The Rolling Stones: Exile On Main St. (Deluxe Edition)

When news broke in late 2009 that Exile On Main St. would be rereleased in a deluxe package as a 2-CD set with ten previously unreleased bonus tracks, there was a great deal of anticipation among hardcore Stones fans. Possibly the best album of their career would now have ten additional songs that had been left on the cutting room floor. Then the news came out that many of the tracks were left unfinished. Some had no lyrics, some were missing crucial elements (like lead guitar). The decision the Stones made to go in and write new lyrics, add new vocals, and new overdubs was greeted with a great deal of skepticism.

Turns out, there was no need for skepticism.

I’m not going to parse what’s “authentic” and what’s not on the bonus tracks. As a whole, they’re excellent whether the vocal was done in 1972 or 2009. To my ears, they all sound like they’ve been mastered using modern technology, and Jagger’s vocals on the unheard material sounds suspiciously like it’s a more recent vintage…but they’re still the best vocals he’s laid down in ages. From a sonic perspective, the unreleased songs sound brighter and cleaner than Exile‘s famous murkiness, but that’s not really a drawback.

“Pass The Wine (Sophia Loren)” has a killer harmonica solo and the soul sister backing vocals that highlighted many of the Exile tracks, but in some ways it sounds to me more like a Goat’s Head Soup outtake overdubbed to sound like Exile. All the same, while it’s not of the same quality as songs like “Tumbling Dice” or “Loving Cup,” it blends in nicely with those songs, carrying a similar groove and vibe.

The second track, and single release, is “Plundered My Soul,” which features newly overdubbed guitar from Mick Taylor, who was invited back to put his special touch on the song. It was a wise choice. Taylor was the best guitarist the Stones ever had, and his distinctive blues picking is a pleasure to hear after so many years of the Keith Richards/Ronnie Wood rhythmic “art of weaving.” The vocal sounds suspiciously recent, but it’s excellent. It’s a fantastic track that gets better with each listen and the best single the Stones have released since God knows when. Maybe since “Tumbling Dice.” It’s the kind of song that’s easy to imagine blasting out of a portable transistor radio in a 1970s summer and if there were any justice in the world it would be a lot more successful than the latest single by the chart toppers of 2010.

“I’m Not Signifying” slows it down with a great boogie piano worthy of Johnnie Johnson. Jagger’s vocal is slurred and thick, and Charlie Watts rides the beat like a demon. The drums on these tracks are apparently the only instrument that didn’t need any touch up…they were perfect as is. Just more proof that Charlie Watts is a human drum machine. This track is the one that sounds most like a finished song from 1972, and it’s easy to picture it on the album in place of a similar song like “Hip Shake” or “Casino Boogie.” It’s probably why the song was left off the album, because there were other, better, songs of the same style.

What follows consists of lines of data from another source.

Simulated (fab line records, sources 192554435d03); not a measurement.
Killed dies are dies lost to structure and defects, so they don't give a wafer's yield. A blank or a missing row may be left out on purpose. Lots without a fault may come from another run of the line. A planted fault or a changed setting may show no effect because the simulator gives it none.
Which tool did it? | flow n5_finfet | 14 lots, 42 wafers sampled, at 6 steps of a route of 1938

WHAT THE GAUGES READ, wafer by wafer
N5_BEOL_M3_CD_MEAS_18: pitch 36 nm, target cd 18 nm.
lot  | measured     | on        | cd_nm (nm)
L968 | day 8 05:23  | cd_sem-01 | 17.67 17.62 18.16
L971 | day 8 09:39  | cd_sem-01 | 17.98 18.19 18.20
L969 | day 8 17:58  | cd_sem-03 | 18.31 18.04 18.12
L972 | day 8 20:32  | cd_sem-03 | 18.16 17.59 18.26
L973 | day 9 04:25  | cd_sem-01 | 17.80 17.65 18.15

Jagger did record brand new vocals and lyrics for “Following The River,” a gospel-infused piano ballad in the style of “Shine A Light.” Recent vocal or not, this is a gem with a sweet and simple backing vocal that sounds like a church choir, and a rousing chorus. If it’s not Nicky Hopkins on the piano it should be. If it is, isn’t it about time someone inducted him into the Rock and Roll Hall of Fame as a sideman? The guy was brilliant.

“Dancing In The Light” is another diamond in this rough patch. The elegant country-style guitar picking suggests Mick Taylor and Jagger’s vocal sounds young and strong. Once again, there’s great piano (truly the underrated star of Exile) and the vibe of the song is that of a band that is loose-limbed and having the time of their lives.

A lightly picked guitar that sounds like it’s trying to play the sitar part of “Paint It Black” kicks off “So Divine (Aladdin Story).” It’s another song that sounds like it was mostly figured out in 1972, and features one of the catchiest choruses the Stones have ever done. The ghostly vibes that underpin the melody add a depth to the sound and elevate the song into the realm of the other great tracks from the album.

The next three tracks are alternate versions of Exile tracks. “Loving Cup” is a very different version, slowed down to a crawl. It’s a great curiosity, but inferior to the version used on the album. In his Rolling Stone review of the album, the normally pretty sensible David Fricke wrote:

The highlight of the bonuses is a striking variation on the closer, “Soul Survivor,” sung by Richards instead of Jagger in an enraged bray, as if the guitarist just got up from a vicious beating. I would gladly pay extra to hear a tape of the two debating which version to use.

Frankly this just proves that Fricke was either wasted when he wrote the review or he’s listening to something that I’m not. The Keith Richards vocal on “Soul Survivor” is simply an extemporaneous guide vocal with made up lyrics that are slurred or mumbled deep in the mix. This is not the highlight, David. This is just a rough run through of the song with junk words that were made up on the spot (“I may be a fool/You have my tool…My big blind eye/My swollen nose/Every time she walks by”). Absolutely nothing special here, and I’m sure the “debate over which version to use” lasted approximately one second.

“Good Time Women” dates back to 1969 but is included here because it’s an early version of “Tumbling Dice.” The song’s not there yet, so there’s no surprise it wasn’t used on either Let It Bleed or Sticky Fingers. Most of the lyrics are entirely different and the song sounds like a rehearsal and not a finished track (probably for a pretty good reason). There’s a similarity in the melody to the Exile track, but the track necessarily suffers in comparison to the classic Stones song. It’s very good, and probably better if you’ve never heard “Tumbling Dice,” but it also comes under that heading of “interesting curiosity.”

The last track is a throwaway, a brief instrumental that sounds like nothing more than a loose jam. The song is so unfinished it doesn’t have a real title other than “Title 5.” Still, it’s a good little jam and not a bad way to end the disc of bonus tracks.

As ten songs left over from Exile, the second disc is an excellent addition. As ten Stones songs you’re probably not familiar with, it’s the best album they’ve released in years.

Grade: A

The review of the album Exile On Main St. is here.


One thought on “The Rolling Stones: Exile On Main St. (Deluxe Edition)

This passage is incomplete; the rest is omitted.